Brandon Jewett is a commercial pilot who, in his spare time, flies his Douglas DC-3, a propeller-driven plane that was used to transport troops during World War II.

"If you were driving your car versus driving a motorhome, this is like driving a motorhome," Jewett said during a recent brief tour of the aircraft. The cockpit is appropriately retro.

"So this is our main instrument panel here," he said. "But here's our whiskey compass, front and center if you will."

Whiskey compass is one of the originally required basic instruments that every single airplane must have. (Photo: CGTN)

The whiskey compass was named for the alcohol that once lubricated these devices. Even today, in this high-tech and GPS-driven age, the compass remains an indispensable tool for pilots.

"And to this day, it is one of the originally required basic instruments that every single airplane must have," Jewett said.

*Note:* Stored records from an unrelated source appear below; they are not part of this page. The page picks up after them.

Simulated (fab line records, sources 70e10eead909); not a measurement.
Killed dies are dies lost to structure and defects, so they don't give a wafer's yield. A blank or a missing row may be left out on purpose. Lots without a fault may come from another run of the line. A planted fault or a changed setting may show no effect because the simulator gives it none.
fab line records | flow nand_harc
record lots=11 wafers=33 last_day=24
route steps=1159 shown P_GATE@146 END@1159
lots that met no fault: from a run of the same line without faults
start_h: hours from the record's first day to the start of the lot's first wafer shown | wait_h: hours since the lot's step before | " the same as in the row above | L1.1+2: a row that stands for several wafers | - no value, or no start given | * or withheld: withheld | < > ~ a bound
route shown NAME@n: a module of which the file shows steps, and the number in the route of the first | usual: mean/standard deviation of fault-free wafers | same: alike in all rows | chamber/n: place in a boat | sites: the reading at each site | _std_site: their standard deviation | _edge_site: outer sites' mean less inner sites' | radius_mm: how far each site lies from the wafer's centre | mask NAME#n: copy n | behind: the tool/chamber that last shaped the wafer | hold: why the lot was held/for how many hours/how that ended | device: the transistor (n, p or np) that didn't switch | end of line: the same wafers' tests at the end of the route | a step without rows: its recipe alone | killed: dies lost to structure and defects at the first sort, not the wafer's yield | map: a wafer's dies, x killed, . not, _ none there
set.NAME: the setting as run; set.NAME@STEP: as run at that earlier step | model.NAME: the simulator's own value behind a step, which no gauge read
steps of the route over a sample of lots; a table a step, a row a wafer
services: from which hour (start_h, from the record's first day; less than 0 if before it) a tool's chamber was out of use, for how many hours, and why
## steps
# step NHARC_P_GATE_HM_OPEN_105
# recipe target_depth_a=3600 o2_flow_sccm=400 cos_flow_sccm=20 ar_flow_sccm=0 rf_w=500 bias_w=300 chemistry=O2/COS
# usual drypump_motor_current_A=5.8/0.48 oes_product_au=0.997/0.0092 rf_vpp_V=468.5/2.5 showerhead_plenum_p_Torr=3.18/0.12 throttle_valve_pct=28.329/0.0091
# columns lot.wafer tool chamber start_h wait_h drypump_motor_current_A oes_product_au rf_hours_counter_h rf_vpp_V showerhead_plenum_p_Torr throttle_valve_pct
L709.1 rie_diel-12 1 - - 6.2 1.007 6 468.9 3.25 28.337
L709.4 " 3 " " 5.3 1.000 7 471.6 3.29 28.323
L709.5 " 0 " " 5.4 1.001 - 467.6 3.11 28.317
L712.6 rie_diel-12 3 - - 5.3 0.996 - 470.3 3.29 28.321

Most compasses use Earth's magnetic field to tell us which way is north. The problem is the magnetic North Pole has always had a hard time staying in one place. In fact, it was moving at the rate of 10 to 15 kilometers per year from the Canadian Arctic towards Siberia. Then in the 1990s, it sped up to 55 kilometers per year.

"I find it spectacular that the speed increased that much in such a short period of time," said Arnaud Chulliat, a research scientist with the University of Colorado Boulder. He said the move was likely caused by the flow of liquid iron deep inside the Earth's core.

"These motions generate most of the Earth's magnetic field, and they're also responsible for variability of this magnetic field," Chulliat said.

Gradually, the Siberian sprint, as it's been called, has made the navigational maps used by airlines and ships out of date.

"Where it becomes critical for a pilot is if you were trying to navigate with an old chart," Jewett said. "You'd have inaccurate information."

In February, scientists released an emergent update to the World Magnetic Model that aids global navigation. And over time, airports have had to rename runways that were named for their magnetic heading.

"They've all had to renumber the runways, re-index them, because it's changed that much," Jewett said.

The polar drift has even led to speculation that a weakening magnetic field might lead the North and South Magnetic Poles to flip spots. That last happened 780,000 years ago. No signs of that just yet.

"I don't think there's any reason for particular concern," Chulliat said.

Jewett has updated his compass. It's an instrument pilots can't do without.

"There's endless aviation stories of how the compasses saved their life," Jewett said. "You know, helped them find where they were going."

As for where the North Pole is going? It's anyone's guess.